The 2011 film, on the other hand, makes the Thing entirely too relatable. In its different forms, it's essentially several conventional and recognizable monsters rolled into one. The film is further disserved by the incorporation of the spacecraft into the main plot, when the Thing escapes from the Antarctic base, returns to the craft, and engages the engines before it is killed. From this, I gather that we are to conclude that the craft belongs to the Thing. If this is the case, what form does the Thing assume to man the controls of the craft? What configuration of limbs were the controls designed to accommodate? Where does the Thing intend to travel after escaping from Earth? All of these questions paint a far too rational image of the monster, which does not gel with the creature depicted in the original. True, the Thing arrives aboard a spacecraft, but I find it much more plausible that the Thing was a stowaway, like the Xenomorph in Alien. It follows that the Thing caused the spacecraft, constructed and piloted by another race of extraterrestrials, to crash in the Antarctic before it assimilated the bodies, leaving no trace behind.

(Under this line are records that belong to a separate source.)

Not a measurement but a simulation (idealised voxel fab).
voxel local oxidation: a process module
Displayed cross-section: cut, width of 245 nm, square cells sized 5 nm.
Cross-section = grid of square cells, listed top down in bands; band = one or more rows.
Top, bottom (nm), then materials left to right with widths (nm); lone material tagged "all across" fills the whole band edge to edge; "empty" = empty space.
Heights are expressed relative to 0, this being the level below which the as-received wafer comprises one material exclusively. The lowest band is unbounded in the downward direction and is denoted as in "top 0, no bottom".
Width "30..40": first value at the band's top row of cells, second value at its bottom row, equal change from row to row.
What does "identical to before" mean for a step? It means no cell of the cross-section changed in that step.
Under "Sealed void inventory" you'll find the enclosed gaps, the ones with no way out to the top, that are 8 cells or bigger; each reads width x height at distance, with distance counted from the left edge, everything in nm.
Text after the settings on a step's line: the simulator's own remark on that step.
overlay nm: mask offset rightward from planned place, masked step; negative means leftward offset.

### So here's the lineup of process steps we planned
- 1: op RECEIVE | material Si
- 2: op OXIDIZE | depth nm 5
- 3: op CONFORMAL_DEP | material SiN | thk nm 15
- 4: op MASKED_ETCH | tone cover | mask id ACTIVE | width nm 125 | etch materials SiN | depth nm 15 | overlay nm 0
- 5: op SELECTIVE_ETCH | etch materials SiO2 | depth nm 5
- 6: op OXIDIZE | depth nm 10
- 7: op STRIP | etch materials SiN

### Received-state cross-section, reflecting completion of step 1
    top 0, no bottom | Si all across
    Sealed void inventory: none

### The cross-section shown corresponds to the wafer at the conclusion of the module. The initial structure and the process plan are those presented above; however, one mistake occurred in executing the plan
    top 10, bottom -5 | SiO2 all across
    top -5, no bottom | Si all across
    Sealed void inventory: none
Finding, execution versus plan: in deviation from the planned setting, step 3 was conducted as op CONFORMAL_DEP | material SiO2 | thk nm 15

I will say the following in praise of the remake:
1. The clarification about the inability to replicate inorganic matter is a good contribution to the mythos.
2. The character of Dr. Halvorson, an adaptation of Dr. Carrington from the "true" original, Howard Hawks' The Thing From Another World (1951), is a great use of source material not incorporated by Carpenter.
3. Kate's irrational need to justify herself to the Carter-Thing before burning it, even after she has determined it is non-human, is an inspired take on the classic "She's not a zombie, she's my mum!" conundrum.
4. The mischaracterization of the monster in the 2011 film has given me a new and much greater appreciation for elements of the 1982 version that I had overlooked before.